Garnet from the Ziller Valley - Cultural heritage of an East Alpine semi-precious stone industry as reflected in interdisciplinary research

  • Goldenberg, Dr. Gert (University of Innsbruck)
  • Tropper, Dr. Peter (University of Innsbruck)
  • Barth-Scalmani, Dr. Gunda (University of Innsbruck)
  • Zeindl, Dr. Gertraud (Tyrolean State Archive, Innsbruck)
  • Weiskopf, Mag. Katharina (High Alps Nature Park Zillertaler Alps)

In the high-altitude areas of the inner Ziller Valley in Tyrol, garnet was mined as semi-precious stone from the late 18th to the early 20th century and processed into rough stones for gemstone trading. Two families were involved in the extraction of the mineral from garnet-bearing micashists and its far-reaching trade throughout Europe. The garnets from the Ziller Valley, together with garnets from the Ahrntal in South Tyrol and Radenthein in Carinthia, were delivered first and foremost to the centres of gemstone cutters in Bohemia where the finishing to cut and polished gemstones and garnet jewellery took place.
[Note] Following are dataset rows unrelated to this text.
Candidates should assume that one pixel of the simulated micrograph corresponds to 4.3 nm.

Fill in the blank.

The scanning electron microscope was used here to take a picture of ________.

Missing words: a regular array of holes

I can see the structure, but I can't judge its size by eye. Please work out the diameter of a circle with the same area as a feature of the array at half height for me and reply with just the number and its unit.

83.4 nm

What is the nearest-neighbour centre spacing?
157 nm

Numerous remnants of the former garnet-processing infrastructure have been preserved in the high altitudes of the inner Ziller Valley close to the garnet deposits and thus form a unique cultural heritage in the heart of the “High Alps Nature Park Zillertaler Alps”. This heritage includes ruins of crushing and sorting huts and garnet mills, as well as an elaborate network of footpaths. Private collections of a large number of physical objects like garnet specimens, tools and remaining stocks of merchandise from the last exploitation period are in the possession of a well-known mineral collector and of the descendants of the garnet traders. These collections also include large volumes of handwritten documents and are available in their entirety for interdisciplinary studies. The aim of these studies is to reconstruct the social and economic history of this forgotten small-scale industry of the late 18th to early 20th century and the far-reaching trade networks in the territory of the former Habsburg monarchy.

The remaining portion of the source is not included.